Back To School!

Back To School!

Is it back-to-school time already? Where did the summer go! We have some tips and recommendations for getting your family and kids ready for the new school year.

Children in general, but especially those with special needs, often have trouble with transitions. It stems from difficulty in shifting attention from one activity to the next and thus, tend to have a greater need for predictability. As any parent of a child on the spectrum knows, predictability is crucial because it reduces anxiety. These next few days are the perfect time to begin preparing your child for the back-to-school routine. By using this time to slowly transition into the routine, it will help avoid the meltdowns and behavior issues that can occur when a child is not adequately prepared for a new situation. Here are some tips:

• If your child has trouble waking up in the morning, start putting them to bed earlier, using 15-minute increments to get the time earlier each night. Once your child is used to waking up at the expected hour, waking up on the big day will be much easier.
• Next, you need to establish a consistent morning routine. Using a visual schedule is a great way to demonstrate the sequence of events that make up this routine. You can prepare the schedule together with your child, using pictures or drawings of familiar activities such as using the toilet, brushing teeth, getting dressed and eating breakfast. The visual schedule will give your child a sense of control and help understand which activity follows which.
• To help avoid power struggles, it is helpful to have a desired activity follow an undesired activity. For example, if TV is part of your morning routine, make sure that more difficult tasks (like getting dressed) come first and TV time can serve as a reward.
• Give your child a 5 or 10-minute warning before they are expected to move onto the next activity. Never whisk them away from a preferred activity and demand that they get in the car when it is time to leave. When giving warnings, make your instructions as clear as possible by breaking them down into simple steps. Sometimes a seemingly simple statement such as “we’re leaving in 5 minutes” can be too difficult for a child to understand. Instead you can say “in 5 minutes we have to walk out the door and get into the car”.
• If power struggles over food or clothing are an issue, be sure to offer choices, as in “you can have cereal or oatmeal”. You can even have your child choose their clothes the night before. Choice-making gives a sense of control and reduces power struggles.
• Needless to say, choose your battles! For example, you could give up on combing their hair to perfection, and focus on getting dressed and leaving on time.

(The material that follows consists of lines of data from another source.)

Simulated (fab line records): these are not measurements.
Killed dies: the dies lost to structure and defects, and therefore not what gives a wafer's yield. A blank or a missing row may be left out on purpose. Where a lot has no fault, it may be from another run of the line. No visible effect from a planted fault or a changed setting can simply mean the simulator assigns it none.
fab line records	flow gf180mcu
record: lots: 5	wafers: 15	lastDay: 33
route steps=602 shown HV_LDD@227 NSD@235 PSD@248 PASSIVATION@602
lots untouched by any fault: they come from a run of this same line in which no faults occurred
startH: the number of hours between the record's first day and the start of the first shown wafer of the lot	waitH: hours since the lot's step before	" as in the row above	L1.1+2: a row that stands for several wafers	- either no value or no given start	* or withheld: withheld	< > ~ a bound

Once you have established your routine, it’s important to stick to it consistently! Having a predictable and consistent daily schedule builds confidence in a child, decreases anxiety, and encourages cooperation. Preparation and consistency are keys to success in back-to-school. Remember, it is not about “begging” or “forcing”; or “hoping” your child will be OK. It is about manipulating environmental variables (routines, visual schedules, rewarding positive behaviors, providing choices instead of directives, etc.) to prevent meltdowns and facilitate desired behaviors, such as compliance. You can be in control, and you should.